The results above show us a few things about how the logistic regression model did. First, the accuracy score shows the percentage of texts in the test set that were labeled correctly in this run of the model. 73% accuracy is not too bad for a first attempt!

However, this is only the accuracy result for the data split in just one way and run just once. How does the model do if we split up the data differently? The cross validation score answers this question by running the model several times with differently split data. The average of the accuracy of those runs gives us a sense of how well the model does no matter how the data is split. We can see that the cross validation shows that this particular run of the model is fairly close to the expected result.

And the results themselves show that the model got things mostly right. By browsing the list above, we can see that most of the expected and predicted values match.

We can also assess a model’s accuracy using a confusion matrix, a chart that shows how often predicted values matched expected values. In the code below we’ll generate the confusion matrix for our model:

cm = confusion_matrix(y_test,y_pred)
cm_df = pd.DataFrame(cm, columns=clf.classes_, index=clf.classes_)
f, ax = plt.subplots(figsize=(15, 5))
<matplotlib.axes._subplots.AxesSubplot at 0x7f451145eca0>

In this confusion matrix, predicted values (the output of the model) are shown horizontally and expected values (what was in the original data) are shown vertically. When the two match, we can see the number of true positives, places where the predicted value matched the expected value. Those are the darkest squares along the diagonal from top left to bottom right. Our model got sermons right 5 times, poetry right 11 times, and correctly predicted when a text was neither 31 times.

The confusion matrix also shows false results—places where the predicted value did not match the expected value. Like we saw in the list above, the model miscategorized 12 texts labeled as “neither” as poetry, for example. This could be a blind spot in our model, or it could be that we have more poetry texts in our data than we originally thought!

We need to keep in mind that this is a small corpus and the genre groups aren’t symmetrical, so we should take these results with a grain of salt. If we really wanted to detect sermons, for instance, we should choose a larger sample of sermons from the EarlyPrint corpus and compare them to an equally-sized set of non-sermon texts.

6.5. Interpreting Results

So we know the logistic regression model performed decently. It identifies the correct genre of a text in many cases. Now that we have the model, we could plug in a new, unfamiliar text, and the model would attempt to tell us whether it was a sermon, poetry, or something else!

Wait a second—there are no new early modern texts, and a literary scholar could simply read a text to determine its genre. The truth is, we don’t need a model to tell us a text’s genre, especially for something as distinct as a sermon or a poem. So if we don’t need a model to predict the genre, then what is the model for?

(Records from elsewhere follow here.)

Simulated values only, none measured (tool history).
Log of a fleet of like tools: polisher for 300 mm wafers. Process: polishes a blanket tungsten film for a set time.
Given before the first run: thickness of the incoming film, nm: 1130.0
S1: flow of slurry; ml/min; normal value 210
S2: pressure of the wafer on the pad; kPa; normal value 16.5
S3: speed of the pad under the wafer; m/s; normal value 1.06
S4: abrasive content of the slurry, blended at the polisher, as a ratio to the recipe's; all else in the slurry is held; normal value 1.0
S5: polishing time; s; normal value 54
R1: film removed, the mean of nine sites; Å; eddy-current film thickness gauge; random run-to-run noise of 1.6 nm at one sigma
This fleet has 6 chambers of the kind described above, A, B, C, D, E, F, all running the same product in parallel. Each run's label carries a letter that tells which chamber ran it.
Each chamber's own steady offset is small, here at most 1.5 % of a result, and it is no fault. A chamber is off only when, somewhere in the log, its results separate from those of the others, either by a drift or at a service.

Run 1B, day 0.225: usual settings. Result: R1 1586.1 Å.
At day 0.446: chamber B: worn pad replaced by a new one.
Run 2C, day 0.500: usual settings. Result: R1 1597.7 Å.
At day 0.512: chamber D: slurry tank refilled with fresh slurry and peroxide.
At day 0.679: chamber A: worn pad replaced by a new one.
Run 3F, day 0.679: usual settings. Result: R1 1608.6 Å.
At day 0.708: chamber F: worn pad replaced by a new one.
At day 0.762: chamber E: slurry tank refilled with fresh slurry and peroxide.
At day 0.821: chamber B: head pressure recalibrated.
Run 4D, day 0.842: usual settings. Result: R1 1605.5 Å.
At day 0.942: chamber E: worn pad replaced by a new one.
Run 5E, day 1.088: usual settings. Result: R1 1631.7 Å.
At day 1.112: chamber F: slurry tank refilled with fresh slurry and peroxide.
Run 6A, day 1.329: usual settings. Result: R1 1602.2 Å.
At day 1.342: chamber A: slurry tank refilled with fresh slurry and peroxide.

For Facebook or FiveThirtyEight, models might be useful because of what they predict. But digital humanities scholars don’t usually need computers to perform tasks for them, instead they’re using the computer to help them to better understand their corpus.

At the beginning of this tutorial, we started by getting the Tf-Idf scores for the words in each text. We did that because of an instinct that the vocabulary of a text is related to its genre. And based on the relative success of our model, there does seem to be such a relationship. But what’s the nature of that relationship? What do wordcounts have to do with genre?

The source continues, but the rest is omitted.